Setting and Keeping Contrasts

Don't explain, just remind me how to set them.

What are contrasts?

The "constrasts" set in your R environment determine how categorical variables are handled in your models. The most common scheme in regression is called "treatment contrasts": with treatment contrasts, the first level of the categorical variable is assigned the value 0, and then other levels measure the change from the first level.

Why do we need this? Because with k categories, we really need only k-1 pieces of information to represent any of the values. If the values are "Red," "White," and "Blue," for example, we might have a column named "Red," containing 1's for Red items and 0 for non-Red items, and a column named "White," containing 1's for White items and 0 for non-White items. That's all we need -- if we see an item with 0's for both Red and White, it must be blue. So we need one constraint on our contrasts, or, to put it another way, we need k-1 columns to represent a categorical variable with k levels.

As an example, consider the "Gun" data set in the MEMSS library. First, look at the levels associated with each of the categorical variables.

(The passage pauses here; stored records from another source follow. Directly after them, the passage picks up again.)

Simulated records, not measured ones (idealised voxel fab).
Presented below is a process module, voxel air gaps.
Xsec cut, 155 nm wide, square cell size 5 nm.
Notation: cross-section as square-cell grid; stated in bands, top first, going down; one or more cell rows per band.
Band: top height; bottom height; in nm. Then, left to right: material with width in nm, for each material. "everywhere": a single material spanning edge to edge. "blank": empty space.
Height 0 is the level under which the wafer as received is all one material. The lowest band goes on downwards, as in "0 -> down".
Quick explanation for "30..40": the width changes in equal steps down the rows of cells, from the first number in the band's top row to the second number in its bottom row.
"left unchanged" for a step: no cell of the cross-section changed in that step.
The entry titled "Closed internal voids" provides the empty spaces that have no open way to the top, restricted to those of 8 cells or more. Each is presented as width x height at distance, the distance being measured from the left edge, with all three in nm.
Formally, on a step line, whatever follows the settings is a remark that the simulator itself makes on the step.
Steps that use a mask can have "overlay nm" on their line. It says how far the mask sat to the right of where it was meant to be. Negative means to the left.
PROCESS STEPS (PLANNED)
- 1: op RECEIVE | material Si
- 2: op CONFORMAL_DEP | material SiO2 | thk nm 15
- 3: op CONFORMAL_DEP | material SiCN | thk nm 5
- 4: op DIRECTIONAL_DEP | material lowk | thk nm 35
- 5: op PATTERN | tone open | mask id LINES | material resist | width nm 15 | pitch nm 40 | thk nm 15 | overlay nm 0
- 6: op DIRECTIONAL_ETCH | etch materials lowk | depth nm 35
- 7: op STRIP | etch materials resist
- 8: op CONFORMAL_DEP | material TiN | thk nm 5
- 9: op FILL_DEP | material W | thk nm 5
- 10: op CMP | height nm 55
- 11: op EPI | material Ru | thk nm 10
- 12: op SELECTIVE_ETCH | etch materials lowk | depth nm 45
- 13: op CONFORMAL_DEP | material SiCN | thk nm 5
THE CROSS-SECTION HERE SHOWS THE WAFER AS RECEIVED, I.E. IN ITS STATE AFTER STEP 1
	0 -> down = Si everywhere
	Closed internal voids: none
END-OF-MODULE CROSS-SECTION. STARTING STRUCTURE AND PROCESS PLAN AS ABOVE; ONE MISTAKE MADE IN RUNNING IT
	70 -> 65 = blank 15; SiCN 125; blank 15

> sapply (Gun, levels)   # see ?Gun for more info

$rounds
NULL

$Method
[1] "M1" "M2"

$Team
[1] "T1A" "T1H" "T1S" "T2A" "T2H" "T2S" "T3A" "T3H" "T3S"

$Physique
[1] "Slight"  "Average" "Heavy"  
 
There are two levels of Method, three of Physique and nine of Team. rounds, being continuous, has no levels. When you have treatment contrasts set, a simple linear model, ignoring Team, looks like this. (Since the response variable is an integer, perhaps this model isn't 100% appropriate, but hey -- this is just an example, right?) We are using treatment contrasts here so I can going to set these explicitly. More on this in a minute.
> options (contrasts = rep("contr.treatment", 2)) # Set contrasts -- see below
> lm (rounds ~ Physique + Method, data = Gun)
Call:
lm(formula = rounds ~ Physique + Method, data = Gun)

Coefficients:
    (Intercept)  PhysiqueAverage    PhysiqueHeavy         MethodM2  
        24.3806          -0.7417          -1.6333          -8.5111  

The interpretation is clear here. Physique Small is the baseline; you can think of it as having a coefficient of 0. Physique Average has a predicted average number of "rounds" that is .74 less than Physique Small, and Physique Heavy has a predicted number that is 1.63 lower than Physique Small. Both coefficients compare levels to the baseline, and the baseline is the first level on the list of levels.

Similarly Method M1 is set to be the baseline, and the difference -- the contrast -- between Method M2 and M1 is estimated as -8.51. The coefficient labels consist of the column name and the level name, pasted together; the baseline level isn't listed as all.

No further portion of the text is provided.